Spatially-resolving the terminator: Variation of Fe, temperature and winds in WASP-76 b across planetary limbs and orbital phase

TL;DR

This study introduces HyDRA-2D, a novel model for spatially-resolving exoplanet atmospheres, revealing variations in Fe, temperature, and winds across WASP-76 b's limbs and orbital phases, enhancing understanding of atmospheric dynamics.

Contribution

The paper presents HyDRA-2D, a new Bayesian retrieval model that simultaneously analyzes morning and evening terminators with winds, capturing 3D atmospheric variations in exoplanets.

Findings

Fe is more abundant on the evening limb during the last quarter of transit.

Temperature varies from ~2950 K to ~2615 K, higher in more irradiated regions.

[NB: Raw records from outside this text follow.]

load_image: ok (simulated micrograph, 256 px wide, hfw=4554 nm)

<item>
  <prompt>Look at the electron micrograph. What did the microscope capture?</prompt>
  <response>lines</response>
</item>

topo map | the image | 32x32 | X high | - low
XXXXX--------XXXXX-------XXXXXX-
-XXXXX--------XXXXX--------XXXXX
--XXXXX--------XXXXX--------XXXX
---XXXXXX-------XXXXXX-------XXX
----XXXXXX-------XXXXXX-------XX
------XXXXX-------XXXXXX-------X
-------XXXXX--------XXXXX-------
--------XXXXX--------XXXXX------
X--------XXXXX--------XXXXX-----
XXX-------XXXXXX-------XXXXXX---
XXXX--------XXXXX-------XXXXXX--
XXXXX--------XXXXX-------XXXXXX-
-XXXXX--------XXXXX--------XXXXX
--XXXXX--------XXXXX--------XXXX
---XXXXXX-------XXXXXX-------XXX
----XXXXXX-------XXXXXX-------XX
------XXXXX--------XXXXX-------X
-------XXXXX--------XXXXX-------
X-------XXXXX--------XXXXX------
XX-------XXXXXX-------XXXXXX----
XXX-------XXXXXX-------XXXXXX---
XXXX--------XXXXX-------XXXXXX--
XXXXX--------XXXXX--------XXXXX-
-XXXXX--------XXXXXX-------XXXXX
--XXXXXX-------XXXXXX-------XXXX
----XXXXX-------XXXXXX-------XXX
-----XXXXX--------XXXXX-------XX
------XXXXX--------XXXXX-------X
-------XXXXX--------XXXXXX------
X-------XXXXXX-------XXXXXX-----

Day-night wind speeds differ, with higher speeds on the evening limb.

Abstract

Exoplanet atmospheres are inherently three-dimensional systems in which thermal/chemical variation and winds can strongly influence spectra. Recently, the ultra-hot Jupiter WASP-76 b has shown evidence for condensation and asymmetric Fe absorption with time. However, it is currently unclear whether these asymmetries are driven by chemical or thermal differences between the two limbs, as precise constraints on variation in these have remained elusive due to the challenges of modelling these dynamics in a Bayesian framework. To address this we develop a new model, HyDRA-2D, capable of simultaneously retrieving morning and evening terminators with day-night winds. We explore variations in Fe, temperature profile, winds and opacity deck with limb and orbital phase using VLT/ESPRESSO observations of WASP-76 b. We find Fe is more prominent on the evening for the last quarter of the transit, with $\log(X_\mathrm{Fe}) = {-4.03}^{+0.28}_{-0.31}$, but the morning shows a lower abundance with a wider uncertainty, $\log(X_\mathrm{Fe}) = {-4.59}^{+0.85}_{-1.0}$, driven by degeneracy with the opacity deck and the stronger evening signal. We constrain 0.1 mbar temperatures ranging from $2950^{+111}_{-156}$ K to $2615^{+266}_{-275}$ K, with a trend of higher temperatures for the more irradiated atmospheric regions. We also constrain a day-night wind speed of $9.8^{+1.2}_{-1.1}$ km/s for the last quarter, higher than $5.9^{+1.5}_{-1.1}$ km/s for the first, in line with general circulation models. We find our new spatially- and phase-resolved treatment is statistically favoured by 4.9$\sigma$ over traditional 1D-retrievals, and thus demonstrate the power of such modelling for robust constraints with current and future facilities.